Jupiter: King of the Planets
NASA's Juno probe has reached Jupiter after a five year battle through our solar system and is orbiting the gas giant. But now it's completed this death-defying stunt, what now? This month on Naked Astronomy, Graihagh Jackson is colluding with the king of the planets to find out what it's really all about...
In this episode
00:52 - Jupiter: The weird planet
Jupiter: The weird planet
with Dr Marc Rayman, NASA's Jet Propulsion Lab
With its strong radiation belts, polar auroras and red spot, Jupiter is a bit of an 
enigma, as Graihagh Jackson discovers with Heather and Marc Rayman...
Marc - Although some planets seem to be gassy, they aren't like the light, airy, and substantial gas we generally think of. On Earth, the weight of the air above you pulled down by our planet's gravity creates a modest pressure. This is about 1 kilogram per square centimetre. That's the mass of a big book, like a dictionary if you remember those from the 20th century, pushing down on an area about the size of a single Lego brick. We conveniently call it 1 bar.
Heather - That's Earth, but what about Jupiter?
Marc - In contrast to our planet, gas planets are composed mostly of gas. They're also gigantic and the weight of all that gas is tremendous. For example, Jupiter is mostly hydrogen and it is enormous, 11 times the diameter of Earth and over 300 times the mass. It may have a rocky core that's more than 10 times the mass of Earth. All that mass causes intense gravity, pulling downward on the gas which compresses it and creates fantastically high pressure.
Heather - More pressure than one dictionary, how many though? A hundred? A thousand? Ten thousand?
Marc - If you ever tried to land on a gassy planet, you would be subjected to pressure beyond anything you can imagine. As you descended below the colourful gas clouds, the pressure would grow and grow, rising to 1 million bar, at a depth of about 10,000 kilometres.
Heather - One million dictionaries.
Marc - You would be immersed in a sea of hydrogen so dense that it's more like liquid than gas. At 20,000 kilometres, the pressure is around 2 million bars. That's 2,000 times greater than the highest pressure found on Earth in the Mariana Trench in the deepest part of the Pacific Ocean.
Heather - Two million dictionaries.
Marc - The hydrogen is compressed so hard that the electrons are squeezed off. The strange condition makes the hydrogen metallic, but going still deeper, the pressure would continue to skyrocket, exceeding perhaps 40 million bars at the rocky core, more than 60,000 kilometres deep.

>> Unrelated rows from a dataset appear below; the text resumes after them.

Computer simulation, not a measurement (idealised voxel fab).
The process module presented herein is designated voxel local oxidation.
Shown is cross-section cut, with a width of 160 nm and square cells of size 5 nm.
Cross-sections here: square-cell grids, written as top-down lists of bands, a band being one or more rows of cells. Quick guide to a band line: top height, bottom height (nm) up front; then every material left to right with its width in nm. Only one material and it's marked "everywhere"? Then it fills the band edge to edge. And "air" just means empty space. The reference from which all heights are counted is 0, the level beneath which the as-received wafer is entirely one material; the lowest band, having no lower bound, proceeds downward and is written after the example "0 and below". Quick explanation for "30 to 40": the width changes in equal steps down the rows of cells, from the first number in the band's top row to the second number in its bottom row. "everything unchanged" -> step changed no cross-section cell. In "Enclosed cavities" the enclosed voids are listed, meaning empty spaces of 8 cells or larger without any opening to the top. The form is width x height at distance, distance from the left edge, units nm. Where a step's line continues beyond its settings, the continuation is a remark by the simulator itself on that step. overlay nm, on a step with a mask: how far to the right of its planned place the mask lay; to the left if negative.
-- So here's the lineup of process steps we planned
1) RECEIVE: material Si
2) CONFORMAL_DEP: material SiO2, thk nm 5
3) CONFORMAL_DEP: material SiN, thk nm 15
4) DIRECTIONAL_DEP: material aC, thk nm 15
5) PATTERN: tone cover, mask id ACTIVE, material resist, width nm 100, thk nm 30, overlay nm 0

Heather - Forty million dictionaries.
Marc - If you ever tried to land on a gassy planet, you would not even make it to a few hundred kilometres. Your spacecraft,and you, would be utterly destroyed, squashed by the crushing atmospheric pressure, long before you found the core. So, you might sink to the core, but only in the form of squished atoms.
04:43 - Juno rockets to Jupiter
Juno rockets to Jupiter
with Jack Connerney, NASA's Jet Propulsion Lab
Juno rockets to Jupiter and deputy principle investigator of the mission, Jack 
Connerney, explains to Graihagh Jackson why they called it Juno...
Jack - There was no fight over the name, and I'm not exactly sure where Juno originated but it was a very clever name for the proposal. It refers to the goddess or wife of Juno. Juno was, of course, guilty of straying a little bit in his marriage and apparently raised clouds to obscure his activities from his then wife the goddess Juno. She caught onto this very quickly and, using her special powers, she could see through the clouds and discover what Juno was up to... Lord knows he probably paid a dear price!
So the name Juno basically refers to that mythology and the ability to peer through the clouds and see what's going on inside Jupiter.
Graihagh - Tell me the story of the Juno mission. How and why was it dreamt up in the first place?
Jack - The Juno proposal was first put forward in the early part of this century. It really goes back in time to George Cisco's original study back in the mid-1980s. So even though we've been working on Juno for almost 15 years now, it really grew from a seed that was planted in the mid-1980s.
Graihagh - You must be pleased and proud that it's finally come into fruition?
Jack - Yes, it's been a long time coming!
...Laughter
Graihagh - Back to the mission at hand - given that it's been a bit of a slog to get off the ground, what is it about Jupiter that Jack and co are excited about finding out?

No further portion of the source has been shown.